NUMA effects: The memory latency and bandwidth on multi-socket systems differs for local or remote memory.

This blog post summarizes our optimizations for ClickHouse on ultra-high core count servers. All of them were merged into the main codeline and they now help to speed up queries in ClickHouse deployments around the globe.

Hardware setup: Our work was conducted on Intel's latest generation platforms, including 2 x 80 vCPUs Ice Lake (ICX), 2 x 128 vCPUs Sapphire Rapids (SPR), 1 x 288 vCPUs Sierra Forest (SRF), and 2 x 240 vCPUs Granite Rapids (GNR). SMT (Hyper-threading) was enabled, except on SRF which doesn't support SMT, and high-memory-bandwidth configurations.

Software setup: We used perf, Intel VTune, pipeline visualization, and other custom profiling infrastructure.

Through a systematic analysis of ClickHouse's performance on ultra-high core count systems, I identified five areas with a high potential for optimization. Each area addresses a different aspect of scalability, and together they form a comprehensive approach to unlocking the full potential of ultra-high core count systems.

My journey began with the most fundamental challenge: lock contention.

Bottleneck 1: Lock contention

According to queue theory, if N threads compete for the same lock, the cycles grows quadratically (N^2). For example, if we go from 8 to 80 cores, lock wait times increase by (80/8)² = 100x. Furthermore, cache coherence traffic for the mutex itself grows linearly with the core count, and the overhead for context switching compounds the problem. In such settings, every mutex becomes a potential scalability obstacle, and seemingly innocent synchronization patterns can bring entire systems to their knee.

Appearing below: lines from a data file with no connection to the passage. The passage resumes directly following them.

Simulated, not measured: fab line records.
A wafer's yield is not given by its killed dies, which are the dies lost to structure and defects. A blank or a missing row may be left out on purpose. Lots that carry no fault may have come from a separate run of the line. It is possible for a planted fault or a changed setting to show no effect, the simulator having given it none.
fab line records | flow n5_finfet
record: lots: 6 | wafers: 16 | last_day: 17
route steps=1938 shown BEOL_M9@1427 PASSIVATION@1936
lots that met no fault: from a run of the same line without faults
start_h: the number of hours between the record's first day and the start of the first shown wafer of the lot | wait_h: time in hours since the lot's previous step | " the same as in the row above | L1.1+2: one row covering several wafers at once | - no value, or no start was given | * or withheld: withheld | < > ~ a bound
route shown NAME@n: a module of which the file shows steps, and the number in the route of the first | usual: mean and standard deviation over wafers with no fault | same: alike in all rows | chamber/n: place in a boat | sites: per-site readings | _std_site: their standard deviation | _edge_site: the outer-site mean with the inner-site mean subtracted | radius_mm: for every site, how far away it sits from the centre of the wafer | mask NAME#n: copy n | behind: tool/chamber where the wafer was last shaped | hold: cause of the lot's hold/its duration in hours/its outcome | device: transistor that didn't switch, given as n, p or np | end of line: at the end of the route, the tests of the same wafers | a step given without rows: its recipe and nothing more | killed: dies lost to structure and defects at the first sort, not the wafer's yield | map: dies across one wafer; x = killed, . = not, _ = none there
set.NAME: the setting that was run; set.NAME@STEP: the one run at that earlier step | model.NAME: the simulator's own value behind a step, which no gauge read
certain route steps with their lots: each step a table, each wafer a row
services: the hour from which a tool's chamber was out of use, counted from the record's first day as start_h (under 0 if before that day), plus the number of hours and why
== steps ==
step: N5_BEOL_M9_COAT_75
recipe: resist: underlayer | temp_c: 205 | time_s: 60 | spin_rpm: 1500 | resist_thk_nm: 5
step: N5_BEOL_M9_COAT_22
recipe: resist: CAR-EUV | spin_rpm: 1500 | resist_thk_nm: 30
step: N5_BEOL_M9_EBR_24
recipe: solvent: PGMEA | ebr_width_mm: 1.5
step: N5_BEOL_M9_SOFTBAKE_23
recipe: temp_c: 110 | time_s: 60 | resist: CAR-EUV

The key insight is that lock contention isn't just about removing locks - it's about rethinking more fundamentally how threads coordinate and share state. This requires a multi-pronged approach: reducing the duration of critical sections, replacing exclusive locks (mutexes) with more granular synchronization primitives, and in some cases, eliminating shared state entirely.

After resolving jemalloc page faults (an optimization detailed below), a new hotspot appeared in native_queued_spin_lock_slowpath which consumed 76% of the CPU time. This function was called from QueryConditionCache::write on 2×240 vCPU systems.

What is the query condition cache?

ClickHouse’s query condition cache stores the results of WHERE filters, enabling the database to skip irrelevant data. In each SELECT query, multiple threads check if cache entries must be updated based on different criteria:

the hash of the filter condition (as cache key)
the read mark ranges
whether the currently read part has a final mark

The query condition cache is read-heavy, i.e. there are far more reads than writes, but the original implementation used exclusive locking for all operations.

Reducing critical paths in read-heavy workloads

This optimization demonstrates the importance of reducing the time spent holding locks, especially write locks in read-heavy code.

With 240 threads within a single query, the original code created a perfect storm:

Unnecessary write locks: All threads acquired exclusive locks, even when they only read cache entries.
Long critical sections: Expensive updates of cache entries were performed inside exclusive locks.
Redundant work: Multiple threads updated the same cache entries potentially multiple times.

Our optimization uses double-checked locking with atomic operations to resolve these bottlenecks:

The code now first checks with atomic reads (no locking), respectively under a shared lock if an update is needed at all (fast path).
Next, the code checks immediately after acquiring an exclusive lock (slow path) if an update is actually required - another thread may have performed the same update in the meantime.

Implementation

Based on PR #80247, the optimization introduces a fast path which checks if an update is needed before acquiring the expensive write lock.

/// Original code
void updateCache(mark_ranges, has_final_mark)
{
    acquire_exclusive_lock(cache_mutex);  /// 240 threads wait here!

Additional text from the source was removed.